Reminds me of the line in the Beatles song that ends with
“The love you take is equal to the love you make”
(Last album, last song)







> Quote of Biscuit
> Given her respect for our marriage, I give her 4 months before he's in my bed at night, if he isn't there right now.
> Do I love her, with all my heart. Does she love me...why would I risk loving her again the way I did, only to have her put her own physical needs, wants and desires ahead of everything marriage stands for. Thats not love, thats replied in kind.



Your statements above tells me that you need to get busy and get over her. *If she acts like you say then you will be butchering your heart and having a miserable life if you do not get over her as soon as possible*. She is not your whole life and you can have a good life without her. Millions have done it and so can you.

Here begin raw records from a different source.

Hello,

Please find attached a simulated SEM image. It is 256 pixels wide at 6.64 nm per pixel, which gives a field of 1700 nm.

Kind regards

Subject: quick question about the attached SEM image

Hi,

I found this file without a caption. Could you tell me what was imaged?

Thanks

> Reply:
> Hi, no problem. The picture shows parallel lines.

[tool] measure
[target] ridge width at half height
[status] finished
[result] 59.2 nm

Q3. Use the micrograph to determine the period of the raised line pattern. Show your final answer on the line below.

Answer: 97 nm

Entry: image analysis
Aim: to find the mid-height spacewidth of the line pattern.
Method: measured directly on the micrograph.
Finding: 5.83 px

*In your case, according to your post, your love will never be the same and will get worse if you stay.*


----------



## Omegaa

Bellavista said:


> It is hard if you are dealing with serial cheating. I can fully understand that you have many doubts. In that case you may have to evaluate staying in the marriage.
> 
> For me, it came down to my H's beahviour. Did I see a radical change in his behaviour? Were we communicating about our relationship openly?
> Was he able to leave his phone lying about without a password, did he close down windows on his computer if I walked into the room? There are many other subtle behaviours that you can watch for as well.
> 
> Once again though, if you are dealing with serial cheating, that is a different matter, not really an area I have dealt with ATM.


Hi Bellavista 

Thank you for your thoughtful reply.

When my WS was having a long-term A with OW, he also saw other OWs to experiment behind his primary OW's back lol That's what I meant by "serial A". Sorry for the confusion.

Yes. I am TOTALLY with you regarding behavioural changes post-A for better. 

My current concern would be that he would be open to temptations at work. It's really nice to know that I wasn't alone in this!

Thank you so much :smthumbup:


----------